Former Vice President Dr Mahamudu Bawumia has highlighted the relationship between digitalisation and artificial intelligence, stressing their immense impact on Africa’s progress in the digital age.
Delivering a keynote address at the London School of Economics and Political Science Africa Summit in London on Saturday, March 28, 2026, on the theme Artificial Intelligence and Unifying Borders, Dr Bawumia explained that AI is the latest transformation of the digital age. He noted that countries which have not fully embraced digitalisation cannot effectively deploy AI, which he said will shape everyday life.
"The digital age has now entered the phase of artificial intelligence (AI), and as the e-Governance Academy (eGA) of Estonia has put it, ‘the coming decade will be shaped by the integration of artificial intelligence into governance and everyday life,’" he said.
With digitalisation being another form of the digital age that came earlier, Dr Bawumia asked whether African countries could leapfrog digitalisation to embrace the artificial intelligence phase.
"The short answer," Dr Bawumia noted, "is no," warning that Africa must rather be "very awake to, and fully participate in the artificial intelligence phase of the digital era."

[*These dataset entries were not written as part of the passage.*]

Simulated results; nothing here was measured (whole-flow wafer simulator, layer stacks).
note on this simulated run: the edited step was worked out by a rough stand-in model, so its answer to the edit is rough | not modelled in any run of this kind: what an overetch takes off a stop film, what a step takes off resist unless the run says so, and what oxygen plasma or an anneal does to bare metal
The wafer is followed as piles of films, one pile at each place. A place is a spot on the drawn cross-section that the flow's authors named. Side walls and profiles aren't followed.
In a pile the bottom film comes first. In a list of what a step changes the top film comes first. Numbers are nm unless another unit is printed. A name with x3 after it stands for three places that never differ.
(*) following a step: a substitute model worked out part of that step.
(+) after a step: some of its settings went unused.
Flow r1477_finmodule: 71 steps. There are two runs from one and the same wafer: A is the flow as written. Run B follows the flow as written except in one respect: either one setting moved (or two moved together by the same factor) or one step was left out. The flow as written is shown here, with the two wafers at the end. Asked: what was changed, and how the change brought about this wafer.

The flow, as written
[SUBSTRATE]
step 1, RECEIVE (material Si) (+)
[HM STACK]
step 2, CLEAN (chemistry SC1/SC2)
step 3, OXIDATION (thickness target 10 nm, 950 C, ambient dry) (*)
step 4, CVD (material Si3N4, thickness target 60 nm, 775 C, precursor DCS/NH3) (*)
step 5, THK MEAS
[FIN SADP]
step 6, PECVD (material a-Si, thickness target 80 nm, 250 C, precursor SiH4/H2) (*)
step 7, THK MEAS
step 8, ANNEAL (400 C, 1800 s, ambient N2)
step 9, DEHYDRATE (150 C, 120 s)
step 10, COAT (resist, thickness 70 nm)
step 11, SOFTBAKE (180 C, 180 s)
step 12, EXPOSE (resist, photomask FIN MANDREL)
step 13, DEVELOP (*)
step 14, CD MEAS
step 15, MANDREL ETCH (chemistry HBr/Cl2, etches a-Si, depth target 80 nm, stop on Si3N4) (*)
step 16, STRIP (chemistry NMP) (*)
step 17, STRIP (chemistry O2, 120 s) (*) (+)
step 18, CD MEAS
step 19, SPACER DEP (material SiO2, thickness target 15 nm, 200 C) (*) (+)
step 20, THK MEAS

He further pointed out that according to the International Monetary Fund’s AI Preparedness Index (2023), a number of African countries currently most prepared for the AI revolution—including Botswana, Cape Verde, Ghana, Kenya, Mauritius, Morocco, Namibia, Rwanda, Senegal, Seychelles, Tunisia, and South Africa—are those already advanced in digitalisation.
"It is not a coincidence that these also happen to be amongst the most digitalised countries on the continent," he said.
"Indeed, AI is not possible without data, and a data-based economy is not possible without digitalisation, because without digitalisation you cannot have the massive datasets and computations required for today’s AI models."